Sure, you can use a fancy algorithm for that if you want. But I usually recommend to just stare hard at the data, use your intuition, and make a guess. My friends usually respond with horror—you can’t just throw out predictions like that, that’s illegal! They want to use a rigorous method with guarantees.

Now, it’s true we have methods with guarantees, but those guarantees are often a bit of a mirage. For example, you can compute a linear regression and get a confidence interval for the regression coefficients. That’s fine, but you’re assuming (1) the true relationship is linear (2) all data are independent (3) the noise is Gaussian and (4) the magnitude of noise constant. These assumptions are extremely difficult to verify, even for experts.

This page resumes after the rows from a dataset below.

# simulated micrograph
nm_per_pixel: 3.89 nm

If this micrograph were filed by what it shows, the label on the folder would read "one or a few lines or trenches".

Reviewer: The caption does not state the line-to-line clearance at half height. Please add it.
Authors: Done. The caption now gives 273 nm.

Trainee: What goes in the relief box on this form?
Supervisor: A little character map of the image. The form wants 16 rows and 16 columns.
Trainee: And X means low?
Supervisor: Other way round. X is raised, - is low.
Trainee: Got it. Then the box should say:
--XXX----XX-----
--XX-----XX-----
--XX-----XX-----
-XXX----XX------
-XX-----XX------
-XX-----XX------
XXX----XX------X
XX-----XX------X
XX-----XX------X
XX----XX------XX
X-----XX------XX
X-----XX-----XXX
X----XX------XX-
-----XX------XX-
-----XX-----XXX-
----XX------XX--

All predictions need assumptions. The advantage of the "look at your data and make a guess" method is that you can’t fool yourself about this fact.

But is it really true that humans can do as well as algorithms for simple tasks? Let’s test this.

What I did

1. I took four common datasets to define simple one-dimensional prediction problems. For each of those problems, I split the data into a training set and a test set.

2. I took the training points, and plotted them to a .pdf file as black dots, with four red dots for registration. Here’s what this looks like for the boston dataset:

In each .pdf file there were .25 identical copies of the training data like this.

3. I transferred that .pdf file to my tablet. On the tablet, I hand-drew 25 curves that I felt were all plausible fits of the data.

4. I transferred the labeled .pdf back to my computer, and wrote some simple image processing code that would read in all of the lines and average them. I then used this average to predict for test data.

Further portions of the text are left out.